Three candidates are vying for an Assembly seat in the 5th District, after Sayville businessman Kenneth Mangan beat incumbent Ginny Fields in the Democratic primary.

Fields is running on the Independence and Working Families lines, while Alfred C. Graf, an attorney and retired New York City police officer, holds the Republican and Conservative lines.

Mangan secured the Democratic line with the help of an endorsement from the state teachers' union after Fields suggested the union's members take a pay freeze to save 14,000 jobs from the chopping block. Then in October, the Working Families Party, which endorsed Fields before she lost the Democratic primary to Kenneth Mangan, issued a letter to members asking them to vote for Mangan on the Democratic line.

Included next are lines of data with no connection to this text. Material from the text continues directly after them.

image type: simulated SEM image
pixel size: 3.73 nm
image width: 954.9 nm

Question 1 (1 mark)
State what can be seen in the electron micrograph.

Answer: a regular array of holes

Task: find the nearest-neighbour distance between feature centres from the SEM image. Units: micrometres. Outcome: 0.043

Now, the three candidates are sparring over who is best equipped to represent the district in a time of financial crisis.

 

Unpopular stances

Fields, 64, of Oakdale, said she has pushed against "Albany dysfunction" by taking unpopular positions, including her suggestion that teachers open their contract during the state's budget crisis.

Mangan, 55, of Sayville, would limit property taxes to 6 percent or 7 percent of income for families making less than $250,000.

He proposes property tax grace periods after home renovations to help growing families stay on Long Island and put local contractors to work.

Graf, 52, of Holbrook, said he would draw on his experience as supervisor of a small upstate town to seek creative funding solutions.

He said he would work to repeal the Metropolitan Transportation Authority payroll tax and reinstate the STAR rebate checks for middle-class homeowners.

Fields is seeking a fourth full term in the Assembly, where she has served since winning a special election in March 2004. She had served two terms in the Suffolk County Legislature.

If re-elected, she said she would form a suburban and rural caucus to marshal votes against "city-centric" legislation, such as the MTA payroll tax, which she has tried to repeal.

Fields favors a spending freeze and a property tax cap set at 4 percent or lower.

"If your salary freezes or goes lower, you have to live by that, but that's not what the mentality is in Albany," she said. "I'm walking the walk. I go to work trying to fix it."

Mangan, who ran unsuccessfully for Islip Town Council in 2003, has owned and operated several businesses and most recently worked as a counselor to people on public assistance for the Suffolk County Department of Labor.

"I've created over 250 jobs" as a business owner, he said. "I know how to create jobs.

"We cannot cut our way out of this very difficult economic time," he added. "We need to stimulate the economy."

He is the founder of "Every Child's Dream," a nonprofit that hosts 500 homeless children for a day on Fire Island. He also serves on the board of the Nassau Suffolk Coalition for the Homeless.

 

Small-town work ethic

Graf, who grew up in South Farmingdale, is a retired New York City police officer and attorney with a private practice in Patchogue.

He served four years in the Navy and two terms as supervisor of Brighton, a town of about 1,700 in the Adirondacks, where he said he managed an annual budget of $500,000.

"I was chief cook and bottle washer," he said. "When I say I wrote my budget, I wrote my budget."

Graf, a member of the Holbrook Chamber of Commerce, said Albany must rein in "out-of-control" spending.

He said he would employ a "common sense" approach: "What do I really need? How can I get it as cheaply as possible? And can I get someone else to pay for it?"